The provincial government met with Richmond-based Catalyst Paper and community stakeholders from across the province on Thursday, to brainstorm protections against U.S. duties on the company’s exports.
"These duties are unfair, especially to the people, families and communities who make their livelihood in this industry," said Premier John Horgan in a press release. "We're listening to our industry partners, community stakeholders, and working alongside our federal colleagues to support the forestry and newsprint industry and do everything we can to ease the impact of these duties."
Horgan invited Green Party leader Andrew Weaver, opposition leader Andrew Wilkinson, representatives from Catalyst, MLAs, mayors and union representatives to join in the discussion. The roundtable was the latest initiative to overturn the tariff, following two teleconference consultations with federal officials in Ottawa and at Canada's embassy in Washington.

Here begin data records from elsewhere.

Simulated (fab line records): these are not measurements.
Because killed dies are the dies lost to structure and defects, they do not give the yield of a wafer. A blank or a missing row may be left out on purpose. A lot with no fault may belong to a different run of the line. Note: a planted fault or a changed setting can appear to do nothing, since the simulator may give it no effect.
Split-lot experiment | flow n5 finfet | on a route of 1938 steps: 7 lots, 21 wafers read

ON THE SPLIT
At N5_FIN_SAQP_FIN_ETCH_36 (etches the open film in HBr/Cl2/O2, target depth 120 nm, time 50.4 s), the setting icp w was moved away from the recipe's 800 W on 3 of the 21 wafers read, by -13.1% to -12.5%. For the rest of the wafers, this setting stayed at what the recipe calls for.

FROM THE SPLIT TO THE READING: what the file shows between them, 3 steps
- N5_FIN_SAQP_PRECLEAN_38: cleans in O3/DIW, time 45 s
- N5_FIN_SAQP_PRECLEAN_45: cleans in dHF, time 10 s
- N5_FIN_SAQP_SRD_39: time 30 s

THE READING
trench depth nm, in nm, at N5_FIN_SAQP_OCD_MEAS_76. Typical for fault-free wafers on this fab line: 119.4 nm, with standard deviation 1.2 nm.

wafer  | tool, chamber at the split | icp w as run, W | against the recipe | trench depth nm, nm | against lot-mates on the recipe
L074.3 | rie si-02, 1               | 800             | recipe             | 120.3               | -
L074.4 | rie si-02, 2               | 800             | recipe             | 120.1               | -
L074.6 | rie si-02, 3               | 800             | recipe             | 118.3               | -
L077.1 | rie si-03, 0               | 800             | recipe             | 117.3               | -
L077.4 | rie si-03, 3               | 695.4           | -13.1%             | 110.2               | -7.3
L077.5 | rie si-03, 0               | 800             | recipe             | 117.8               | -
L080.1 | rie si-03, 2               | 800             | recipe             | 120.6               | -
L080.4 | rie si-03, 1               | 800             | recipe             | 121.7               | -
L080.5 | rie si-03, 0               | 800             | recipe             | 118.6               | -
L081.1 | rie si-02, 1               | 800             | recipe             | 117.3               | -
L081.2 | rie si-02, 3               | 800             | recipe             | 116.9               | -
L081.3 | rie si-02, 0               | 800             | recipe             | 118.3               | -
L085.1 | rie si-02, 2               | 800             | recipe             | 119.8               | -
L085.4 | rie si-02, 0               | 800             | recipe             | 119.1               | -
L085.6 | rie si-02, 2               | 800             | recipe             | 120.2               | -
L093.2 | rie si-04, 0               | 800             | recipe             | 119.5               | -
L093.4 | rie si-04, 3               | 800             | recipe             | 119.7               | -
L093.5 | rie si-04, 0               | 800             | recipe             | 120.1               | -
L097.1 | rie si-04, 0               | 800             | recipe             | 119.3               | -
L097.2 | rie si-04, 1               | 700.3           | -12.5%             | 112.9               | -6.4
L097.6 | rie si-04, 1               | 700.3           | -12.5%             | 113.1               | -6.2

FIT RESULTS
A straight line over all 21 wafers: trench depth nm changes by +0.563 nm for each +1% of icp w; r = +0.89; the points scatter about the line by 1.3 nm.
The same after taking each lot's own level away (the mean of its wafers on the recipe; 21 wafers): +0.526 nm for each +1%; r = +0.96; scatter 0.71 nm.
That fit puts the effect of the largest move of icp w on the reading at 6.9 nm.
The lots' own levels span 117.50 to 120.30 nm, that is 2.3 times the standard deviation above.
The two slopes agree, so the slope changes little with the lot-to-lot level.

"I want these workers, their families, and their communities to know we are standing shoulder to shoulder, fighting for their jobs and their livelihoods," said Bruce Ralston, minister of jobs, trade and technology.
"Catalyst Paper supports thousands of jobs on B.C.'s coast, and that's why we need to work closely with all of our partners, including the federal government to ensure this issue remains a priority."
In March, the U.S. Department of Commerce imposed an anti-dumping duty of 22.16 per cent on Catalyst Paper’s newsprint exports to the U.S.
Catalyst Paper is B.C.’s only producer of newsprint and has mills in Croft, Port Alberni and Powell River.